Kerry can deliver a strong speech. His convention performance was long but on target, and he was sharp Thursday night in Springfield, Ohio, when he finally fired back at Bush and Cheney for the Swift boat smears. Monday morning in West Virginia, the campaign made a stab at cohesiveness -- a too-cute-by-half speech built around the theme that "W" stands for "wrong." According to an advance text of the speech released by the campaign, Kerry said: "On every issue, from Iraq to healthcare, from jobs to education, W stands for wrong. Wrong choices. Wrong direction. It's time for a president who will lead America in a new direction."
The speech presented a new way to package the themes Kerry had been working toward all weekend. After going right at Bush and Cheney on Vietnam Friday night, Kerry moved farther away from the 35-year-old war -- and closer to the state of the U.S. economy today -- with each stop on the campaign trail. He used Iraq as a way in: Just as Bush misled the country about the war, Kerry said, he misled the country about the effect his tax cuts would have on job creation. By the time Kerry arrived in Steubenville Saturday night, Vietnam was all but gone from his speech. "I really don't want this race to be brought down to a place that's personal," Kerry said. Charging that Republicans wanted to make the race a referendum on what "might or might not have happened 35 years ago," Kerry said he doesn't "worry about those attacks."
It's still unclear just how aggressive the campaign will get. Pseudo-Democrat Susan Estrich has called on Kerry supporters to do the Swift Boat Veterans for Truth one better by founding "the Dead Texans for Truth, highlighting those who served in Vietnam instead of the privileged draft-dodging president, and ended up as names on the wall instead of members of the Air National Guard."
But Kerry's comments on the campaign trail suggest that he'd be uncomfortable going even half that far. When Kerry said that he didn't want the race to get "personal" Saturday night, he appeared to be distancing himself from some of the local partisans who had introduced him earlier in the day. One said that Bush had been "absent without leave" during his stint in the National Guard; another said Bush was "carrying out his responsibilities as a cheerleader at Yale" while Kerry was "carrying a gun" in Vietnam; a third said Bush was "hiding in the woods in Alabama" when he should have been serving his country. Kerry seemed uncomfortable with the tone of the attacks, and in Steubenville he backed away from them.

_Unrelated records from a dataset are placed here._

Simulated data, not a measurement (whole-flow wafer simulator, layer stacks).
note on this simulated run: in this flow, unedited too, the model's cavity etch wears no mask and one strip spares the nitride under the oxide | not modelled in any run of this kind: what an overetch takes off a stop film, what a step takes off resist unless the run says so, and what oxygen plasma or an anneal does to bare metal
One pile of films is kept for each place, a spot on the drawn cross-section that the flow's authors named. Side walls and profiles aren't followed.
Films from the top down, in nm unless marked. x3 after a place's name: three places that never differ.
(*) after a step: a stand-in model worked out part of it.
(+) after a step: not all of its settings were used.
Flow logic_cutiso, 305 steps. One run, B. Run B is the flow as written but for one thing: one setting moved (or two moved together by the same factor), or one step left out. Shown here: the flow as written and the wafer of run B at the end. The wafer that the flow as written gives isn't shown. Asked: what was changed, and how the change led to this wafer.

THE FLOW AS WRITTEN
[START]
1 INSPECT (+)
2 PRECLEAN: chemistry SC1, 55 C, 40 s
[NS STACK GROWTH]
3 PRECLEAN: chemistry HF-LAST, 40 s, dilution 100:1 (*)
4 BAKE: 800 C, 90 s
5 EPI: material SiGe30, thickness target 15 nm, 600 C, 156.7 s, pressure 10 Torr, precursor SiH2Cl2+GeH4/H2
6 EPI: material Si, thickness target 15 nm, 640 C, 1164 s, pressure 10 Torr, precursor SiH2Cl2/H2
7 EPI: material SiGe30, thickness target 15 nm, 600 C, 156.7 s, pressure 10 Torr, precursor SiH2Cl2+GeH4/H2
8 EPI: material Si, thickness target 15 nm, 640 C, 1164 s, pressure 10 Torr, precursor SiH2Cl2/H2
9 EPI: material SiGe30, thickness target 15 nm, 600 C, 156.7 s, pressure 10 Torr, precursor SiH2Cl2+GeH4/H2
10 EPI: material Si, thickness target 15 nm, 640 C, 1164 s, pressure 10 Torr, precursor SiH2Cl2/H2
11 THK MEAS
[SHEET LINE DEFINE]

It wasn't the first time that Kerry seemed a step behind his supporters. At the Akron rally, a woman in the crowd shouted out that George W. Bush hates senior citizens. Kerry could have ignored her but took it upon himself to disavow the comment. "I hope that president doesn't hate anybody," he said, "and I hope we don't have hate in America." At a skeet-shooting photo op on a farm in Edinburg, Ohio, a supporter suggested painting the face of turncoat Sen. Zell Miller on one of the clay pigeons. Kerry laughed but said, "Well, I don't know about that."
It's hard to square Kerry's caution with the tough talk coming out of his campaign. As Kerry was speaking in Steubenville, his traveling press spokesman, David Wade, was telling Salon that the campaign will be hitting the Republicans hard every day between now and November. "We want to crush these guys," Wade said. "They made an enormous mistake questioning the heart and the patriotism of John Kerry, and they'll pay for it for the rest of their lives."
Wade said the campaign will take what he called the "Sean Connery approach" to future attacks from the right. It was a reference to the advice Connery's character in "The Untouchables" gave about beating Al Capone: "If they pull out a knife, we'll pull out a gun," Wade said. "We will always be on the offense, every day."
There were signs of new aggressiveness Sunday, as the Kerry campaign picked up and pushed news that retiring Florida Sen. Bob Graham will, in an upcoming book, charge that the Bush administration interfered with an investigation into Saudi links to the attacks of Sept. 11. News of Graham's allegations broke Sunday, and the campaign was out with a statement almost immediately. The Democrats also moved quickly on a new report indicating that additional documents seem to be missing from Bush's military file, distributing a statement in which DNC chairman Terry McAuliffe said Bush "has some explaining to do."
There may be more of the same in the days ahead as the mainstream media looks closer at Bush's military record and personal past. On Wednesday night, Ben Barnes is set to elaborate on his story of being "ashamed" he helped Bush get into the Texas Air National Guard, ahead of young men without family ties, on "60 Minutes II." Kitty Kelley's unauthorized biography of the Bush family comes out Sept. 14, and the blogs and tabloids are already salivating over the salacious details it may reveal.
Brazile said Kerry is right to go on the offensive, but that he's got to be careful when he does it. "It has to be a precision hit," she said, because Bush is the president and because large numbers of Americans bonded with him the moment those planes hit the twin towers. Brazile offered the beginnings of one theme that could work: "On Sept. 11, he led us. On Sept. 12, he misled us."
Brazile said Kerry has plenty of time to turn the race around, but that he has got to start soon. The Kerry campaign stresses the candidate's reputation as a closer: He pulled victory from defeat in Iowa in the primaries, and he came from behind to beat Bill Weld in the Massachusetts race. When the going gets tough enough, his aides and supporters say, Kerry will find within himself all of the intensity he needs. As the Ohio trip ended, Kucinich said that Democrats have "got the issues with them, and I think we've got the guy who can deliver now." The key: Kerry has to do it. "He has to," Kucinich said. "He has to." An aide agreed. A majority of Americans believe that it's time for a change in the White House, the aide said, "But John Kerry himself has to close the deal."